Dear Wendy: “I’m Living With My Boyfriend, But I Think I’m A Lesbian”

I’m a 21 year-old girl, who got kicked out of her parents’ house (in Texas) earlier this year. I’m now living in Cali with my current boyfriend who is 27. I love him, but I don’t think I’m in love with him. I’ve known him for about 5-6 years now, but we’ve only been dating for about eight months (I’ve been living with him for about six of them.) I’ve been struggling with my sexuality for a long time now (I identify as bisexual) and I think I might just be a lesbian. If I leave him, I have nowhere else to go. Due to the bad economy I don’t have a job (and I’ve been looking for one since I got here). I don’t know what to do. Please Help!? — Cunfuzzled

Continuing a fake relationship with your boyfriend for the sole purpose of having a free place to stay cannot end well. Sooner or later, he’s going to wise up, figure out your feelings have changed and that you’re using him for the free rent, and quite possibly kick you out like your parents did. If you’re determined to stay in California, where the price of living is notoriously high, you have to figure out a way to support yourself and find a place of your own. I find it hard to believe that even in this economy, you can’t find a job waiting tables, working retail, watching children, or walking dogs, among other temporary positions. In most parts of the country, any of those gigs could provide enough money to rent a room in an apartment or home with a number of roommates/family members (check Craigslist for tons of housing opportunities). If that’s not the case where you live, perhaps it’s time to think about moving home.
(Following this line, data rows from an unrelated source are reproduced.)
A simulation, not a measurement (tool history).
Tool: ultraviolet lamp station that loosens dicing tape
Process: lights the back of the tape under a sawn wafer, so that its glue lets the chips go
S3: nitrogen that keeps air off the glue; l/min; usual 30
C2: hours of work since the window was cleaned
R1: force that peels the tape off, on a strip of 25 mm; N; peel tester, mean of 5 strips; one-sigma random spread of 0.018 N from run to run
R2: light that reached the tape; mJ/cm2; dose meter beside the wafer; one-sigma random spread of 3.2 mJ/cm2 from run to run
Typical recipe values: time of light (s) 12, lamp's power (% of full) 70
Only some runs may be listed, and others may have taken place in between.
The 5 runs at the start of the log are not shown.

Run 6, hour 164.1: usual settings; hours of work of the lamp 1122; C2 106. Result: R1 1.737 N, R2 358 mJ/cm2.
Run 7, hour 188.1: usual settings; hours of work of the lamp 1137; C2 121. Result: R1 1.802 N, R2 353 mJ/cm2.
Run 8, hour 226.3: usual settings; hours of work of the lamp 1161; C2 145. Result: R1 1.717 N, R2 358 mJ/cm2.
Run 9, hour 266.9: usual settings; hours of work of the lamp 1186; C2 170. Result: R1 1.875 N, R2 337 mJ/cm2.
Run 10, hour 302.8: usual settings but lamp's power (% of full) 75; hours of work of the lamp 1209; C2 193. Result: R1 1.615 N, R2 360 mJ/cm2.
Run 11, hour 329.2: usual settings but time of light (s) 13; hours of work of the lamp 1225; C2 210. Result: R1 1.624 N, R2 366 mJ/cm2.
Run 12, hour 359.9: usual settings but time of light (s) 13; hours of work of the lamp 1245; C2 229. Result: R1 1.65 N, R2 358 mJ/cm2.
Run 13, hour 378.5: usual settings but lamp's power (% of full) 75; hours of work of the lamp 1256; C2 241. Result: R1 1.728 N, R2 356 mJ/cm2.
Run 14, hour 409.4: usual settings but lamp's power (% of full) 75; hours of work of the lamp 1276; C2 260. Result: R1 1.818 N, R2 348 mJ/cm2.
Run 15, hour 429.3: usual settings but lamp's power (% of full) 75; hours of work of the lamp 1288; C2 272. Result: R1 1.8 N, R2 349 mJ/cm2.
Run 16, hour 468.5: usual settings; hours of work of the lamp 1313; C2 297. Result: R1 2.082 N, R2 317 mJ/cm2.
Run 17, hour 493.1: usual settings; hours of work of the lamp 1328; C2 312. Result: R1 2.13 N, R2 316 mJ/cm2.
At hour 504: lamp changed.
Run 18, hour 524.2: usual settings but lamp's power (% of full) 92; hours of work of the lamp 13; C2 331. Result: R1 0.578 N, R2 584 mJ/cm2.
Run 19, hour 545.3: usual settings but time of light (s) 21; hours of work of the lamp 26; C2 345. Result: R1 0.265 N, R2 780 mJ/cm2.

It’s hard to know exactly what to advise without knowing the details of your relationship with your parents and why they kicked you out, but your best bet might be to talk to them and ask if you can move back in until you get your feet on the ground. If not them, do you have other family or friends who would be willing to house you for a couple weeks while you search for work and your own place to live? Once you find a short-term solution to your problem, you need to formulate a plan for your future. You’re 21 and I’m guessing you don’t have a college degree or career training. Without those things, how do you plan to support yourself in a real way? What do you want to do with your life, anyway? What kind of work are you looking for? What steps do you need to take now to fulfill your long-term dreams?

If it seems like I’m trying to address more than you’ve specifically asked, it’s because it’s all inter-related. If you begin a cycle of “roaming” as I call it, or crashing couches while you sometimes work odd jobs and blame the economy for your lack of real work and perhaps even your lack of life direction, you’re always going to be in a state of confusion and crisis. You’re an adult and it’s time for you to take responsibility for yourself and your future. In the meantime, priority number one is finding a new place to live, whether that means moving back in with your parents, staying with friends while you find a job, or getting temporary work lined up and then finding lodging you can afford. I wouldn’t tell your boyfriend anything until you have a job and a new place to stay. At that point you can tell him that while you love him, you’re exploring your sexuality and feel like you no longer identify as bi-sexual, but consider yourself a lesbian now. That should get the message across loud and clear.

I have been with my boyfriend for a little over a year and a half and we’re both juniors in college. As this semester is coming to an end, I keep thinking about the future and the things that I want to accomplish. Most important are my plans to go into the Peace Corps after I graduate. I have been thinking a lot about our relationship and how we want different things. I asked him his goal in life and he said, “To be rich or famous … or both,” where I want to help people and do something to make a difference in someone’s life. I’m 20 years old. I’m allowed to be selfish to accomplish my dreams right? Things certainly have changed between us and as I start to think about where I’m going to be in two years he’s not there. The thing is I really do love him with all of my heart. I think I know what you’re going to suggest I do, but I can’t bear to do that. Please help me. — Love or Dreams?

You know what I’m going to suggest because you already know what the right answer is. Oftentimes, the right answer isn’t easy and it doesn’t make us feel good — not right away, anyway — but that doesn’t mean it isn’t right. The thing is, it doesn’t matter if you’re 20 or 60; you always have a right to follow your dreams, and if you feel like you’re with someone who’s keeping you from pursuing them 100 percent, you need to search your soul and really ask yourself if the compromise is worth it. If you’re already separating your dreams from your relationship (as your sign-off name suggests), saying you don’t see your boyfriend in your life two years from now, and admitting that things have changed between you, the right choice here seems obvious. You’ll have many more chances at love, but you’ll never get to be 20 again with your whole future ahead of you. Do the right thing. But do it for you.